Thursday, February 19, 2009

Lost in Translation

Today, I was inspired to write a post about my language troubles when an elderly woman asked me directions for how to get out of the metro going a particular way. I knew the answer to the question, but I forgot the word for "straight." Therefore my advice to the old woman was, "don't go left and don't go right, and then go up the escalator." She understood me, and I was proud, but once I got on the metro I realized how absurd that must have sounded. I thought about what I would think if someone said that to me in America. I would have thought that they were some failed poet who could only express themselves through random encounters with strangers. Luckily, I think my strong American accent exposed the real reason for my unconventional speech patterns.

However, the conversation in the metro was one of my more pleasant experiences with language mix ups. The strangest thing is, majority of my problems comes when I try to say words that are the same in English. The place this is most apparent is McDonald's. (I know that I already mentioned McDonald's once, I swear I hardly ever actually eat there.) When I have to say McNuggets eight times it starts to get a little frustrating, but this happens at all restaurants. There are some days that I have no problem and then others where I want to sit down and cry after I order my food.

My new motto is, "If I hear a single person in America complain about people not knowing English when they live in America, I will stab them in the face." I have been learning the lanuage for almost two years, but when someone says something to me outside of a classroom I almost always have to ask them to repeat themselves. The worst thing is how I freak out when people talk to me on the street. Russia isn't the safest counrty in the world, so when I am walking late at night people are most likley saying, "Do you have a light?" and I assume that it is, "I am going to take you behind this building and disembowel you." It may be frustrating, but I am already starting to realize that there are things I say to people that I wouldn't have the confidence to when I got here.

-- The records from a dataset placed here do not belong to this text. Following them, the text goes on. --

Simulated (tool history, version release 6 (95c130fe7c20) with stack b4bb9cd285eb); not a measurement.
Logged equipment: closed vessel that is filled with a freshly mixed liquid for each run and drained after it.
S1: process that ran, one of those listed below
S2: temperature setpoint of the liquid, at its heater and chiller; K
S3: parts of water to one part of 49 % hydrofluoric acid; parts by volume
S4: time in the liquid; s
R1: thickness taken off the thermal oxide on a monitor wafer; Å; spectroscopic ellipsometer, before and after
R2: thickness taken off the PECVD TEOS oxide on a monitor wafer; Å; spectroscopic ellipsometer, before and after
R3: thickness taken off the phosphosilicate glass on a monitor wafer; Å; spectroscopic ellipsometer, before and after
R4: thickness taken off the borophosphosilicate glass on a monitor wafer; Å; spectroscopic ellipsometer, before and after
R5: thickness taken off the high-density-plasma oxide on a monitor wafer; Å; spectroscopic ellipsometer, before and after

I must give a lot of credit to the Russian side of my dilemma. No one has been outwardly mean or frustated with me. In fact, most of them are intrigued by me and are excited that I am learning thier language. People are really fast to engage me in converstation and help me along. The people I meet in bars and in my Russian-American discussion group are honestly interested and helpful. Unfortunately, I hate to think that they would not get the same treatment upon coming to my home counrty.